Last week I attended the ACRL conference in Indianapolis and have had a lot of thoughts rambling around in my mind since then.
The reception was at the Indiana State Museum. There I discovered that Indiana state history is about as interesting as the history of any other individual state–not very. However, I learned a lot about how state history museums put together exhibits from a librarian who used to work for one. It was very educational. Thanks, Josh!
At the reception, I met two different people whom I had apparently met before and didn’t remember. (Technically three, but one of them didn’t remember meeting me, either.) Saying “I’m bad with faces” might be a reason, but it’s not an excuse. Some people develop techniques for remembering the faces and names of people they meet in passing at conferences and such. I should do that. Anyway, if you’re reading this, sorry about that, and it won’t happen again. At least for you two.
I met someone who introduced herself as a “fan” of this blog. I don’t get that much, and it was rather enjoyable. All writers like to hear from people who like their work. Maybe if I posted a photo of myself on the blog more people who like the blog would see me and say hello. But then there might also be people who see me and say, “So you’re the jerk who said librarians should never learn to code!” [Note: I never said that.]

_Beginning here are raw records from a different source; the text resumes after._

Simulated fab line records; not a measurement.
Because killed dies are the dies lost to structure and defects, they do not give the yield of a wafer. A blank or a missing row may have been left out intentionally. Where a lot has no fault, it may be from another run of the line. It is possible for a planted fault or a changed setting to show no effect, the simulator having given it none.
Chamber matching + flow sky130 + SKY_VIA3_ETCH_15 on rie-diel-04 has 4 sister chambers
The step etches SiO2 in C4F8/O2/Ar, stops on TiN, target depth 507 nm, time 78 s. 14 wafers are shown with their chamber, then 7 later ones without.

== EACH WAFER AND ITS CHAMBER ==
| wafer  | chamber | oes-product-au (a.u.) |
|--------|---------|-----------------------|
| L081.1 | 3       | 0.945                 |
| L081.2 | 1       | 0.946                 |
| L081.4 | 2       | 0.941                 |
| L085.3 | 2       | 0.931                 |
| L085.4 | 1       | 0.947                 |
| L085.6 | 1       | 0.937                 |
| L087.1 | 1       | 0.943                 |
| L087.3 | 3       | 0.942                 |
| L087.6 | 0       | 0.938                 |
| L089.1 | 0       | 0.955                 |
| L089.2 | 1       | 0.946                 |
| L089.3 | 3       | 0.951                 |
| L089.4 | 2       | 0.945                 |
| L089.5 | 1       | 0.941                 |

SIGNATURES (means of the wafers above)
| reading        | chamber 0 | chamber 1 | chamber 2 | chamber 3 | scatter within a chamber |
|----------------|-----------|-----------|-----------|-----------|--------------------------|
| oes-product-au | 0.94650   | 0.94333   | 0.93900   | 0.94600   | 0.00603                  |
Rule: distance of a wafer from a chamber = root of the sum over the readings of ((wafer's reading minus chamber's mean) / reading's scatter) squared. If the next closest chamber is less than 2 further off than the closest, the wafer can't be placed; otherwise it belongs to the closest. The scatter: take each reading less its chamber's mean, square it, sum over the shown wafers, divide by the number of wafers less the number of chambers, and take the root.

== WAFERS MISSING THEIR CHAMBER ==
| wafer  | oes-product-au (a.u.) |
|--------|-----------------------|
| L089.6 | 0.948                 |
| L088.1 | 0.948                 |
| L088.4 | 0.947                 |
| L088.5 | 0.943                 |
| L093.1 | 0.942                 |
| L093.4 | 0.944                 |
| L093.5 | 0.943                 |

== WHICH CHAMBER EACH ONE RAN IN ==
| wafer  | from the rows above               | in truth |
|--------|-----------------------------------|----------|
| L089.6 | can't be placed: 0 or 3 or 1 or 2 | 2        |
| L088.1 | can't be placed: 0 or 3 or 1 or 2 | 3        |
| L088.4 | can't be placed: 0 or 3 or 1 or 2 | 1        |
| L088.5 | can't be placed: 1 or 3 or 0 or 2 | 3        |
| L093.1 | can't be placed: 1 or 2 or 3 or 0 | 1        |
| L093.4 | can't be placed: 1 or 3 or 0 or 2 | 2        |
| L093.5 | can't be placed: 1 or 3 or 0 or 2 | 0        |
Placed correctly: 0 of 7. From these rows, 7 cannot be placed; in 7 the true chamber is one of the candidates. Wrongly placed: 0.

Hotel bars in Indianapolis don’t seem to stay open past 11pm. For a city hosting a conference of librarians, that just seems wrong.
I kept hearing accents in restaurants and hotels that sounded southern, but I couldn’t place them. Was I encountering southerners who lacked a distinctive regional accent, or is there an Indiana accent that sounds kind of southern? (And for non-southerners who think southerners all sound the same, we/they don’t. Not that I have many remnants of a southern accent. When people find out I’m from Louisiana and ask why I don’t have an accent, I tell them that everyone in Louisiana sounds like me.)
The most poorly represented track was probably Collections. You couldn’t do a whole day going to sessions on collections, whereas you could easily do that for Teaching and Learning. Since faculty and students routinely value the stuff libraries provides over the services they provide, it’s curious that librarians routinely reverse that emphasis. I think I know why it happens. Of course, the ACRL conference doesn’t have to emphasize everything. For librarians interested in collections, there’s always the Charleston Conference.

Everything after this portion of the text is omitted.